11 February 2013

Book Review: How We Met by Katy Regan

"There are some people you can’t imagine life without.

What, at the end of it all, is really important?

Liv and her friends can’t imagine a life different from now: freedom, lifelong friendships, and dreams that are still within their reach.

Then, Liv dies.

For those left behind – Mia, Fraser, Anna, Norm and Melody – everything stops. Their lives and dreams are frozen in time.

In the years that follow, they decide to meet on Liv’s birthday to raise a toast and celebrate her life, even though none of them are living their own – not really. Time marches inexorably on, and yet without Liv, the lynchpin of the group, they are all flailing. Mia and Fraser are quietly falling apart because of the secret they share and, as truths are unearthed and their friendships are tested to the limit, they have to ask themselves – is it time to get on with the business of actually living?"

Rating: 4/5

You can buy How We Met as a paperback or an eBook now.
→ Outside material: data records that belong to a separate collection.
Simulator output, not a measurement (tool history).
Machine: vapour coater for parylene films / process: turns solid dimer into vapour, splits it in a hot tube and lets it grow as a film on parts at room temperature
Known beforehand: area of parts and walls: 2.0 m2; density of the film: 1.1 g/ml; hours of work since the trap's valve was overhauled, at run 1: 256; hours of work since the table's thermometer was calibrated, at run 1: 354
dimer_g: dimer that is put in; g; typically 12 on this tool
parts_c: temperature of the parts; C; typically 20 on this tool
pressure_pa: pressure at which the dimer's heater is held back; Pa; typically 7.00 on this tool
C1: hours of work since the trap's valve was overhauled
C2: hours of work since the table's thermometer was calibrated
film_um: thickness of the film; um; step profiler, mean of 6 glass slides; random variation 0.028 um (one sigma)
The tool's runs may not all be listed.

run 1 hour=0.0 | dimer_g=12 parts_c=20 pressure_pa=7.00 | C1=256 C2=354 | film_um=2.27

I have read both of Katy Regan's first two novels, and really enjoyed them, therefore I was very pleased to get a review copy of her brilliant new title How We Met. I had heard that it was very different to both of her previous offerings, but that it was even more fantastic to read so when I started reading, I have to say that I had very high expectations. I confess that I am not a huge fan of the cover, it's a little bit boring for me and I don't like the colour scheme too much, but that's just a personal point, and I try not to let my opinion of book covers affect my judgment of whether or not I'll enjoy a book (although who doesn't judge a book by its cover just a tiny bit?!). Once I started reading though, I couldn't stop and here's why.

I found the book to be a lot sadder and more bittersweet than I was expecting. It's the story of a group of friends who are trying to get over or get through the grief of their friend Liv's sudden death. For a long time into the book, we don't actually know what happened to Liv and how she died, so when it was revealed, I was a bit surprised that that was the actual reason, I was perhaps expecting a little more of it?! Maybe that's just my fault but it felt like it had been built up and the reason in the end really wasn't what I was expecting at all. Liv is a character we really get to know through the flashbacks of her and mainly the way the other characters speak about her and remember her. There's her boyfriend, her best friend and the rest of their group, and they all paint different pictures of their friend.

The main two characters in the group were Mia and Fraser. Mia is a single mum to her baby, and is struggling balancing this new life alongside getting over the death of Liv at the same time. She feels guilty that her son is growing up in this way, and she did feel a little moany in parts, rather than just knuckling down and getting on with it like most people do, which stopped me fully warming to her in places. However, I felt Regan wrote her story really well, putting across Mia's confused feelings and insecurities as a mother perfectly, you could really feel her emotions along with her. Her character just seemed very lonely and lost, and it was quite sad to read her parts at times.

Fraser was Liv's boyfriend, and his story was actually quite interesting to read, because I just didn't know where it would end up, and how things would go for Fraser. I disliked some of his actions in the book, but you can feel how much he misses Liv, and as things go on, I found him to be more interesting and enjoyed the friendship he shared with Mia. The group as a whole were well brilliant - they were believable as friends, and I liked that Regan made their friendships flawed too so it was realistic, and felt like you were reading about a group of real people. The emotions in it felt very real, and you go from grief, to guilt to blame to loss and the importance of friendship, a real rollercoaster of a ride.

The pace of the book is quite slow but I felt it suited this book because it was so deeply about the feelings of the characters and how they dealt with their grief rather than whatever else was happening in the book. This was a really interesting book, and I found that I was really involved in the story and its character, and hoping for a happy ending for them all. It flitted about between the stories of all of the friends, but I didn't find it too hard to keep up, it kept the book moving and allowed the stories to fully develop. It was indeed very different to Regan's previous novels, but it was just as enjoyable, and its an emotional tale you can really enjoy. It has moments of humour, but is mainly quite a bittersweet novel, showing how you must take control of your life and live it to the full. I really enjoyed it, and would certainly recommend reading it.